The people and government of the US are co-conspirators in perpetuating the ambiguity, if not myth, of what is middle class. For most people there is no ambiguity. Middle class is what they are. Whether it’s by virtue of their income, education, or values and outlook; most people will say they are middle class. The government supports these assumptions and beliefs in a number of ways:
– The US Census Bureau manipulates perception by manipulating the data it publishes: the way the data is organized to create the greatest amount of distraction from the wealthiest, by excluding data it knows but doesn’t want the public to know,
and by not being consistent from one publication to the next
– The IRS and other government agencies manipulate perception, much like the US Census Bureau, in that the data used by one agency’s publication is inconsistent from that of other agencies, as well as, from itself from one publication to another
– Despite the frequent use of the term “middle class”; the people, the government, the media, economists, and everyone else refuses to clearly define to what ‘middle class’ refers.
Why the ambiguity?
The most obvious answer to this question is, “to ensure domestic tranquility”.
By not defining ‘middle class’ the government allows people, of nearly all incomes, to enjoy the misperception they are in it. An official definition would surely rob many of them of this fallacy and may cause discontent within and on both sides of the middle class income range.
An official definition would also preclude politicians from seeking broad support for legislation which clearly benefits only a particular class. For by defining ‘middle class’ the government would, by implication, be defining the others.
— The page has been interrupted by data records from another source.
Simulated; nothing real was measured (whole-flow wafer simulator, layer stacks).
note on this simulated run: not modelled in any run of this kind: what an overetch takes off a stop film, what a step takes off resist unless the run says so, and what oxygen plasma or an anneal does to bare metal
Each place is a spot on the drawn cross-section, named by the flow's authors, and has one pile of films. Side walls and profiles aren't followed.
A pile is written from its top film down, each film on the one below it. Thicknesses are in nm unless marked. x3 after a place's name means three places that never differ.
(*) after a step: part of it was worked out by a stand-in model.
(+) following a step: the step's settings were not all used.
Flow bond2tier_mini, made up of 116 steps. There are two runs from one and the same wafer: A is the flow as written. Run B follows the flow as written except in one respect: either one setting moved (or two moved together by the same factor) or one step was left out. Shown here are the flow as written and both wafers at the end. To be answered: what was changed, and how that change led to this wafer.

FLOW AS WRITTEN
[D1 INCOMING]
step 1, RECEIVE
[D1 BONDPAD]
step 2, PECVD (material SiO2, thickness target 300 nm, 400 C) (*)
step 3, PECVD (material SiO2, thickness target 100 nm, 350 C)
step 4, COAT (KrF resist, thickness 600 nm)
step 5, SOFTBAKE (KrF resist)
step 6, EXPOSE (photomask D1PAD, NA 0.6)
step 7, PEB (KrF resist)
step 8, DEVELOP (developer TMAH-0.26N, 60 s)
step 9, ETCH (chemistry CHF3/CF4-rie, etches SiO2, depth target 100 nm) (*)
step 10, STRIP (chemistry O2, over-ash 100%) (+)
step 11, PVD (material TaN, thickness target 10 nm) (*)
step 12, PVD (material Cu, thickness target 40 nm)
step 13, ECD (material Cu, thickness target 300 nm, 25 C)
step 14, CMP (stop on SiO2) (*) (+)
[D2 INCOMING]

Some might argue that defining ‘middle class’ would be the first step toward restrictive social castes and the institutionalization of “untouchables”, the privileged, or a nobility. In response, one could point-out US history toward minorities, the handicapped, or the under-privileged. One could also consider the histories of South Africa, India, or any number of societies with or without legal discrimination and the move toward a more equal society. In making such comparisons it becomes obvious simply defining what already exists will not change the nature of it nor cause it to arise in a people not already predicated toward it.